Dawud Walid among demonstrators at a rally demanding accountability from Dearborn Police after Kevin Mathews death, Jan. 4. |
The recent settlement of an excessive force lawsuit by the Dearborn Police against a mentally impaired man, Ali Beydoun, of Lebanese origin is part of an ongoing saga regarding this embattled police department.
The Department of Justice (DOJ) has now stepped in the picture after a breakdown of citizen trust due to fatal shootings of two African Americans, one of the victims, Kevin Matthews, being shot at least 5 times while unarmed including one shot being at close range.

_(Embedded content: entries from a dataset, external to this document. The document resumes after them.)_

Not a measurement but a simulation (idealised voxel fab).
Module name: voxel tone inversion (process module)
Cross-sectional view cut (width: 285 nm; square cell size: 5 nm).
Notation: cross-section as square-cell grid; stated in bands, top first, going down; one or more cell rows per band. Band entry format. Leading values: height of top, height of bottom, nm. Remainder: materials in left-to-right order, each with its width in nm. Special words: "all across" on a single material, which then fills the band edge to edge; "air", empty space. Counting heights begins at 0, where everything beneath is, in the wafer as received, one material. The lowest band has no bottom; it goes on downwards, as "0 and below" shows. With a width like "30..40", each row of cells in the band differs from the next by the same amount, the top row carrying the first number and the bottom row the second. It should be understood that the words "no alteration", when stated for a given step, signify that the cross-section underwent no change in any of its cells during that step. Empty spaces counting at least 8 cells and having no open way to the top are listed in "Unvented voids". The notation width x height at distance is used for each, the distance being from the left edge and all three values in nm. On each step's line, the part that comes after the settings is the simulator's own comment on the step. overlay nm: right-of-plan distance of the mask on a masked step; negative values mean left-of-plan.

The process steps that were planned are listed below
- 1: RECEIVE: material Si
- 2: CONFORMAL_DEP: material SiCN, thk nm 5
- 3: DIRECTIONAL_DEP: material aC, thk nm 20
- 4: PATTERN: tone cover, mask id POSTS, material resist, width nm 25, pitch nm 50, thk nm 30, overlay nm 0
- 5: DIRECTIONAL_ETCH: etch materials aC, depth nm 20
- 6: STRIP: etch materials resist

The National Action Network (NAN), the Michigan chapter of the Council on American-Islamic Relations (CAIR-MI) and other civil rights groups raised concerns in the media and in protests regarding the responses of the department pertaining to the homicide of Matthews in particular.
Also, the police force simply does not represent the demographics of the population. Almost half of Dearborn’s population consists of people of color, yet its citizens are policed by primarily by officers who do not reflect this demographical reality and its cultural sensitivities.
This is extremely problematic given that the department has a difficult time of retaining Arab American police officers, in large part to allegations of racism and hostility within the force.
Civil rights activists, moreover, are very concerned about the extent of the department’s involvement in the FBI’s “Shared Responsibilities Committees,” which in effect is cementing informant work in the community. Given the revelation of the Khalil Abu Rayyan case involving a 21-year-old Dearborn Heights man with substance abuse issues in which the FBI used two female informants to lure him into a potential terrorism case, the concerns about how local law enforcement may collude with such efforts are real.
This holds even more true for the Dearborn Police given its involvement in a 2009 FBI raid which led to the fatal shooting of Imam Luqman Abdullah in which 3 confidential informants were involved in that situation. CAIR-MI sued the Dearborn Police a year later for suppressing public information about the Abdullah case per its non-compliance with the Freedom of Information Act (FOIA).
The bottom line is that there is an institutional problem in the Dearborn Police Department. It is not simply about its chief or the lack nice police officers on the force. There is apparently a law enforcement cultural problem, which transcends personalities.
Deconstructing institutional troubles is not an easy task. Adding a few more faces of color does not solve the problem alone, nor having nicer faces who periodically meet with a select group of community leaders.
Policy changes and reforming mindsets take a long time, especially as it pertains to a department with a long track record of having a non-diverse police force located in America’s historically most hyper-segregated metropolitan area.
The DOJ can play at least a partially positive role in this endeavor as it regards assisting the department with more robust strategies in addressing implicit bias, which leads to excessive force such as what took place to Beydoun and Matthews. Academics and community partners at the Wayne State Law School’s Detroit Action Equity Lab (DEAL), which I was a fellow in 2014, should also be brought in to assist.
However, the DOJ has worked hand in hand with the FBI pertaining to some troublesome positions and cases such as the Abu Rayyan and Abdullah cases. The Justice Department cannot provide the entire solution when they too are part of the problem. Correction needs to take place through grassroots organizing to adjust city government policies pertaining to the police department’s involvement with the Joint Terrorism Task Force (JTTF) and programs that use controversial recruitment and usage of informants.
Being pro-law enforcement accountability is not anti-law enforcement. Not having had a personally negative experience with the Dearborn Police also does not equal zero problems within the department as if all is well.
Acknowledging these truths does not dismiss the good that the department does in tracking down robberies to protecting our mosques when threats come their way. Nor does it belittle the officers on the force who try to serve with integrity on a daily basis while placing their lives on the line.
Holding the Dearborn Police Department to a higher level of accountability and seeking its improvement are good for the force and ultimately in the best long term interests of the citizens of Dearborn and those who come to Dearborn to study at its colleges, pray at its houses of worship and patronize its businesses and restaurants.
-Dawud Walid is the Michigan executive director of the Council on American Islamic Relations.